Is $\text{abs}: [-1, 1] \to [0,1]$ a covering map?

Question

I read that for any covering space $p:C \to X$ the cardinality of the fibre is the same for every $x \in X$ if $X$ is connected.

So what is wrong with my example: $\text{abs}: [-1,1] \to [0,1]$?

Clearly the fibre has cardinality 2 everywhere except for $x=0$ where the cardinality is 1. And I think this is a covering map since for all $x \in (0,1)$ $U = (0,1)$ is an open set satisfying the necessary conditions.

And for $x=0$ and $x=1$ we use $U = [0, 0.5)$ and $U = (0.5, 1]$ respectively.

So where am I wrong (or am I even wrong)?

Answer 1

$V=\operatorname{abs}^{-1}[0,\frac12)$ is a (path-)connected set and $\left.\operatorname{abs}\right\rvert_V:V\to [0,\frac12)$ is not a homeomorphism because it is not injective. Therefore $[0,\frac12)$ does not qualify as a valid trivialising neighbourhood of $0$.

Answer 2

$abs$ is not a covering map. That's because no open neighbourhood of $0$ in $[-1,1]$ can be mapped homeomorphically onto its image. And covering maps are local homeomorphisms.

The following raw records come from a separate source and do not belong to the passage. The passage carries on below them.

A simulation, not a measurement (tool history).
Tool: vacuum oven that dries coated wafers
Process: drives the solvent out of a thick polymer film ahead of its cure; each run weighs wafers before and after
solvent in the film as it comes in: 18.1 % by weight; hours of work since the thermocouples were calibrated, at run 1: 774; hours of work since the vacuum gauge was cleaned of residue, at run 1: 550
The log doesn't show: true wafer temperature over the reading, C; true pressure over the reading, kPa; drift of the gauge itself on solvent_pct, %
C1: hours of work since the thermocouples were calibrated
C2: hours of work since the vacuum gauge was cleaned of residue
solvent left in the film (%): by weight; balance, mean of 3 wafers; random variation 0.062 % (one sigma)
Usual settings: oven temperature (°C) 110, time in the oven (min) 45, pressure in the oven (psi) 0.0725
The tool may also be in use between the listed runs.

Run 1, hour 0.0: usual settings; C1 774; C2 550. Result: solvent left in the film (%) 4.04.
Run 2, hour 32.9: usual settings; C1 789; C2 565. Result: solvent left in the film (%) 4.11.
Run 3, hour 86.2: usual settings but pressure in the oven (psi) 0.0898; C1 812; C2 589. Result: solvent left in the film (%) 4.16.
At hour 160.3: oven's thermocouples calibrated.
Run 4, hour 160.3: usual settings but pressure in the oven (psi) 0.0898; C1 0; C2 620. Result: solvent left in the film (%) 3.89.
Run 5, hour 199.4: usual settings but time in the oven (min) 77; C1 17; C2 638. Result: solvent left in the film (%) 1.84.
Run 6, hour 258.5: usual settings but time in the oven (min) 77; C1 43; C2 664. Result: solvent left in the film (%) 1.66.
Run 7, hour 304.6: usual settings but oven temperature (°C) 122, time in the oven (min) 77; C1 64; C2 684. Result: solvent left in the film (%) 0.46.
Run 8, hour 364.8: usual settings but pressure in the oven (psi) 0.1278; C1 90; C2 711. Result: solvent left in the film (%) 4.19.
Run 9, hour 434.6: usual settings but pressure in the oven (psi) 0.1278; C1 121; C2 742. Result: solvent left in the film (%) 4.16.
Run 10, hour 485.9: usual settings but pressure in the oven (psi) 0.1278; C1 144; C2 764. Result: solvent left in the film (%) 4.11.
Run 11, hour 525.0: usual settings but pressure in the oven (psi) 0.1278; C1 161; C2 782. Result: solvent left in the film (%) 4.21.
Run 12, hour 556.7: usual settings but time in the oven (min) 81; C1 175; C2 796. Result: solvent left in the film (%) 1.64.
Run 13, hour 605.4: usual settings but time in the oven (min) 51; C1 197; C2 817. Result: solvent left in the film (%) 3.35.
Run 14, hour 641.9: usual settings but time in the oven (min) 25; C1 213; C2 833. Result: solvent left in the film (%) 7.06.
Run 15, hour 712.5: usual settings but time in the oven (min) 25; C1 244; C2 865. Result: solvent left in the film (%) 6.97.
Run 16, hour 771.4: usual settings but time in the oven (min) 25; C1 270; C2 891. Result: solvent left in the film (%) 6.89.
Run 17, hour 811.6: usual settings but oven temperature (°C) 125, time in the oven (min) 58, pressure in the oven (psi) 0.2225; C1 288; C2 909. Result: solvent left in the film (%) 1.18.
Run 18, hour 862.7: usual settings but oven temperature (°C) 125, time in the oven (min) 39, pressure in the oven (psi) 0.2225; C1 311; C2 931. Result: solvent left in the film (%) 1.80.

In particular your $U=[0,0.5)$ example, as a neighbourhood of $0$ in the codomain, is not correct. Its preimage under $abs$ is $(-0.5,0.5)$ which cannot be decomposed into a disjoint union of open sets at all (it is connected). And so "being covering map" in that case means that $abs$ maps $(-0.5,0.5)$ homeomorphically onto $[0,0.5)$ which is clearly false.

However $abs$ is a covering map if we exclude $0$ from both domain and codomain. And in that case everything works.